The Oxford and District NUJ Branch is taking up the issue of access for journalists to immigration detention centres. Branch member Bill MacKeith explains why this is important.
There has been an extremely unhealthy expansion in the ‘business’ of locking up innocent people without time limit under administrative powers granted the government by the 1971 Immigration Act, growing from a ‘detention estate’ of around 150 bed places in the early 1990s to over 3,000 today.
It is literally a business: seven of the UK’s nine main detention centres are run for the benefit of private shareholders by Mite, G4S, Serco and GEO.
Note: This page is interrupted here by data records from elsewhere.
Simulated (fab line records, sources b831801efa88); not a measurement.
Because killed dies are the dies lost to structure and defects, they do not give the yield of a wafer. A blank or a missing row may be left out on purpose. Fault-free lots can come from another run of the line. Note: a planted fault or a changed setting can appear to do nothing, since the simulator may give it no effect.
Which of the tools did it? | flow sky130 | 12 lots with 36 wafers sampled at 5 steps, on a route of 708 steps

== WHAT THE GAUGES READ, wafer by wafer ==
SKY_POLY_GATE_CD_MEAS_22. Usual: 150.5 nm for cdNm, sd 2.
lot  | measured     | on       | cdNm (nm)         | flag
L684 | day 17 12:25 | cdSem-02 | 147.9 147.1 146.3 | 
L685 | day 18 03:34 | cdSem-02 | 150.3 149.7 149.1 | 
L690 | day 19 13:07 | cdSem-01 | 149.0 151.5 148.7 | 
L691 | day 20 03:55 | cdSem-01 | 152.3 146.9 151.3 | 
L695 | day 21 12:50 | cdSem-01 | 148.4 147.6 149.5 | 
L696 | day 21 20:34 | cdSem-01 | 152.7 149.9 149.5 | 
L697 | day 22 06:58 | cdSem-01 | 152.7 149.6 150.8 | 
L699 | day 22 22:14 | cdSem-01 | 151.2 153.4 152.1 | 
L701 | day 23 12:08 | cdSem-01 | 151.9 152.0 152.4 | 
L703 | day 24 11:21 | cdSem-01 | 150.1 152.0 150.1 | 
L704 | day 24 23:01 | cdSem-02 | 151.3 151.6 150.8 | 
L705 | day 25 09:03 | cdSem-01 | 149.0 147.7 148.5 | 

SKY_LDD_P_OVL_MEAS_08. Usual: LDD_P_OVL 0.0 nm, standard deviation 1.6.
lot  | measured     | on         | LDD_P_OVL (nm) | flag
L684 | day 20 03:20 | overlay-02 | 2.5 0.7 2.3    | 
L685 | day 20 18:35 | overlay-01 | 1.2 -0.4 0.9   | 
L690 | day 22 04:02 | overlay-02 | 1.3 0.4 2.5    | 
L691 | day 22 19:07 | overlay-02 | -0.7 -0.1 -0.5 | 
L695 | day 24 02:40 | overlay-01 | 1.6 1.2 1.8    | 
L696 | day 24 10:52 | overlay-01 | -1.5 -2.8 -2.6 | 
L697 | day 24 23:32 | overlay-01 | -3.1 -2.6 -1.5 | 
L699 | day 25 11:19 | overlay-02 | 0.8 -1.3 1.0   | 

This arrangement is to the mutual benefit of private companies and government; each hides behind the other when it things go wrong, and in general ‘commercial confidentially’ is allowed to conceal vital information such as the penalty payable by a private company if it is deemed responsible when a person dies in detention, or incentives to keep all bed places filled.
State institutions and institutions run by private companies under contract to the state, must be held to account by the public, journalists and elected representatives. Yet immigration detention centres are closed to journalists as such. A journalist has to enter in another guise, often as a visitor to a person detained (or, in the case of one Independent reporter, entering as a roadie for a band playing to entertain detainees).
The people detained there are not a threat to security or anyone’s safety. So why are such places not open to public scrutiny?
The issue is pertinent locally as on our doorstep is Campsfield Immigration Removal Centre, next to Oxford airport near Kidlington. This opened in 1993, holds up to 280 people and is run by Mitie.
Over the years, protests and demonstrations by people detained at Campsfield and their supporters outside, along with fires, arson, and suicides, have drawn the attention of public and politicians. The centre has a low reputation (the Oxford Mail has dubbed it ‘Oxford’s shame’) and local authorities have called for its closure.
Such institutions must be open to scrutiny, and that means that journalists (and elected representatives) must have physical access to detention centres, with the right to talk unhindered to detainees without being overheard by those in authority.
The right of journalists in France to have access to immigration detention centres (when accompanying members of parliament or the European parliament) was recently recognised by the French government.
There are no overriding reasons of security or safety that justify the prevention of such access in the UK.
The January meeting of our branch decided to take up the issue of access for journalists, and resolved to:
- work with others towards legislation and or changes in non-statutory regulations to secure such access for journalists,
- call on the NUJ’s national executive to take part in such efforts,
- call on elected representatives to support the right of journalists for access, and
- ask Oxford and District Trades Union Council to give its support to this initiative.
As a first step, the branch is writing to the NUJ’s national Policy Committee asking for its support in getting the union to take up issue, and is also asking Oxford Trades Council for its support and involvement.